These recent years in Texas have supposed for Alonso not only a change of professional scenario but also a change of techniques. Due in part to the demands of some corporate clients, he has been busy experimenting with computer-assisted animation and digital processing of images, thanks to which bold, defined figures have come to enrich a portfolio that was mostly of characterized by fine lines in ink or by strokes in oil paint, charcoal, or watercolors. Yet computers and state-of-the art technologies do not completely seduce this artist, who after becoming familiar with "those devilish machines" is entertaining the idea of an exhibit of charcoal drawings entitled Unplugged.

Seriously speaking, though, Alonso thinks that no medium can be underestimated, since each expressive resource has different potentials to convey different ideas and emotions. For the same reason he finds that any discussion on whether cartooning is only a utilitarian genre or an artistic end in itself completely misses the point of the polyvalent character of every human creation.

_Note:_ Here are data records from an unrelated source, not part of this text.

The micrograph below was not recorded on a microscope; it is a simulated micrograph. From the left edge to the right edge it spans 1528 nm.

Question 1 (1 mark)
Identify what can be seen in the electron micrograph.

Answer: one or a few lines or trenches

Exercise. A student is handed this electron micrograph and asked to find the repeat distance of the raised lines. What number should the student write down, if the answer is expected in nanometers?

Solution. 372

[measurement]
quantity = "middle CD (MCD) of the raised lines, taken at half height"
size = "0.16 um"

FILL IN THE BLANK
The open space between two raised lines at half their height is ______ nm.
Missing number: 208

"Editorial cartooning can be both things at the same time. It all depends on the person behind the pencil or the pen. I think, for example, that Picasso was, among other things, an excellent cartoonist. His approach to human portrait was most of the times that of a caricaturist. And some of his etchings were conceived as illustrations. You can also mention Daumier, who was basically an illustrator —one who generally thought of Parisian masses as his real audience (not the local intelligentsia), but one who from time to time would produce extraordinary pieces, such as the Laundress[v]. Moreover, the notion of art as an end different from utility is a quite recent idea in human history. Many of Hogarth's[vi] works were created as promotional signs to be hung on top of a tavern or butchery's door. Nothing glamorous, as you can see."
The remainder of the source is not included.